Image processing for better OCR result

imagemagicfan · Post by **imagemagicfan** » 2014-10-14T08:26:54-07:00

Hello dear members,

I am very new to Image processing. I have a question on image processing or cleanup before OCR. I am working on scanned mortgage documents, mostly TIFF and PDF images. Tesseract OCR is not giving expected output because most of the images have noise, punch holes, discontinued letters etc.

I am developing this module which will run in Windows environment only. I have gone through Fred's TextCleaner script. I don't want to use Cygwin to run the script.

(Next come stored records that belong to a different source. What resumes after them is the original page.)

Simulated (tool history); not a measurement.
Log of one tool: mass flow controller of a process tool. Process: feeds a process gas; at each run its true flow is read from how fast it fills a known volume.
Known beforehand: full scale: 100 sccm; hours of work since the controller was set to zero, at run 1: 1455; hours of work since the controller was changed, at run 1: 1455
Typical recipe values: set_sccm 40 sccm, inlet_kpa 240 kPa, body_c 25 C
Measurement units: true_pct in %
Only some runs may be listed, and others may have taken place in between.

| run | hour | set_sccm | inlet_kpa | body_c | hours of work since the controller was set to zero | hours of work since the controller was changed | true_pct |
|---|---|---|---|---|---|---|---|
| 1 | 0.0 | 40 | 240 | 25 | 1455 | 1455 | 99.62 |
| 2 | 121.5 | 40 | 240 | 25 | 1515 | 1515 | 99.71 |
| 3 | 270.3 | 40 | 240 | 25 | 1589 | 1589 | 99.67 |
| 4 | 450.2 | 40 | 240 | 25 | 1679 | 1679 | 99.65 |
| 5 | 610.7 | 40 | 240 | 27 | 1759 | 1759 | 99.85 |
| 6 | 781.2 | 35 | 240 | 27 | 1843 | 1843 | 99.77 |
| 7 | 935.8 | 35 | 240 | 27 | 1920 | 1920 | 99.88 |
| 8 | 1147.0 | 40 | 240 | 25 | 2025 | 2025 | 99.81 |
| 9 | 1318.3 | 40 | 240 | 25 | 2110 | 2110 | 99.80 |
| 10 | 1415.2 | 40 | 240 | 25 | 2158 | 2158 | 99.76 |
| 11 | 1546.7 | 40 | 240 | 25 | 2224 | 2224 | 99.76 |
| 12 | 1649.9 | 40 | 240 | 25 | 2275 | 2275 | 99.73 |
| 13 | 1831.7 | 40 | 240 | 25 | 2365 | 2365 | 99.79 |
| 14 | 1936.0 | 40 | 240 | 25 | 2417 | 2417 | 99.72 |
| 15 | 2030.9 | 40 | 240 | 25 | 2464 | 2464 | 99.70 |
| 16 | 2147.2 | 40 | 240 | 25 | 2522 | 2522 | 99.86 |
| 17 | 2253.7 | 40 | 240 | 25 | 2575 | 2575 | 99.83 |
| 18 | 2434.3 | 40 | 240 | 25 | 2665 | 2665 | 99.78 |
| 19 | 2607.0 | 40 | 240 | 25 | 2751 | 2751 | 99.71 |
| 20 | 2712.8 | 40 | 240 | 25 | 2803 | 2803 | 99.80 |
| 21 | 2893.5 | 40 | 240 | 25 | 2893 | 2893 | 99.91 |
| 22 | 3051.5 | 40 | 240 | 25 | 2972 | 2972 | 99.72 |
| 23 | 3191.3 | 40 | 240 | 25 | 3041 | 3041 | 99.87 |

I need to follow these steps:
1. Find out if an image really needs clean up operations i.e. It is not a better option to pass each and every image for preprocessing because of extra processing time and distortion in letters for processing
2. If image really needs processing then process / cleanup the image
3. Pass the image for OCR

Following basic functions are required for Image cleanup:
1. Image scaling
2. Image cropping at the text region
3. Image clipping
4. Image rotation
5. Lines straightening
6. Remove noise
7. Enhance local contrast
8. Autodetection of page orientation (90, 180, and 270 degrees)
9. Automated image de-skewing
10. Image despeckling

I have gone through links in ImageMagick forum as well as other links through Google, I could not find any proper answer which can provide me command lines which I can run as basic operation on all images i.e. Detect then Cleanup. Please help me on this. Thanks in advance.